To get back to the Poggio the bookfinder, finding and especially the acquisition of rare books would make a great hook or quest for a party of PCs.

Two other interesting ideas in the book were monastic literacy and the widespread practice of silent reading and when it developed (assuming it didn't always exist). I quote a bunch from Greenblatt and then site some others who agree or disagree with the notion that prior to Medieval times people either couldn't or by and large never read silently.

Monastic Literacy

But all monks were expected to know how to read. In a world increasingly dominated by illiterate warlords, that expectation, formulated early in the history of monasticism, was of incalculable importance. Here is the Rule from the monasteries established in Egypt and throughout the Middle East by the late for the-century Coptic saint Pachomious. When a candidate for admission to the monastery presents himself to the elders, 

They shall give him twenty Psalms or two of the Apostles’ epistles or some other part of Scripture. And if he is illiterate he shall go at the first, third and sixth hours to someone who can teach and has been appointed for him. He shall stand before him and learn very studiously and with all gratitude. The fundamentals of a syllable, the verbs and nouns shall be written for him and even if he does not want to, he shall be compelled to read. (Rule 139)
                                                                                                                                                                               Ch 2, p. 25


Silent Reading

In Benedict’s time, [the sixth century] as in antiquity, reading was ordinarily performed audibly.           Ch 2, p. 25

When, where and how did silent reading develop?

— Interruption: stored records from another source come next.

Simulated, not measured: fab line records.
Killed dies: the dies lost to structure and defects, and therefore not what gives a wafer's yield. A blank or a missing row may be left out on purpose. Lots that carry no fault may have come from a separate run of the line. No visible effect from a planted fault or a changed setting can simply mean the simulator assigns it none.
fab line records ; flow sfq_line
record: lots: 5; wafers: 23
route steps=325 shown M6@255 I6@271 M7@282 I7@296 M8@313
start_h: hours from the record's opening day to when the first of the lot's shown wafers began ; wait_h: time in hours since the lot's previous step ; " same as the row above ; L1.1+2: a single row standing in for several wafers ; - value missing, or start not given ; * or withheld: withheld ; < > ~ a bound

Evidence abounds that ancient and medieval readers relished giving voice to their favorite texts in order to appreciate more fully the cadences of Homer and Lucian. Of course, we equally enjoy reading poetry aloud. The question is: Could the earliest readers literally not shut up?

Paul Saenger thinks so--but his argument for the onetime dominance of the spoken word doesn't rest on Augustine. Saenger, a medieval-manuscript expert and a curator of rare books at Chicago's Newberry Library, believes that reading aloud wasn't a mere preference for the ancients, but a practical necessity. His explanation is simple:

Ancientandmedievalmanuscriptslookedlikethisanditwaseasiertoreadthemaloud. 
In his provocative new book, Space Between Words: The Origins of Silent Reading (Stanford), Saenger argues that the practice of transcribing Greek and Latin manuscripts without spaces, or in scriptura continua, made reading silently a mind-bogglingly difficult task. "It wasn't literally impossible to read silently," Saenger says, "but the notation system was so awkward that the vast majority of readers would have needed to sound out the syllables, if only in a muffled voice." Saenger's book asserts that only at the end of the seventh century, when Irish monks introduced regular word separation into medieval manuscripts, did swift, silent reading become feasible.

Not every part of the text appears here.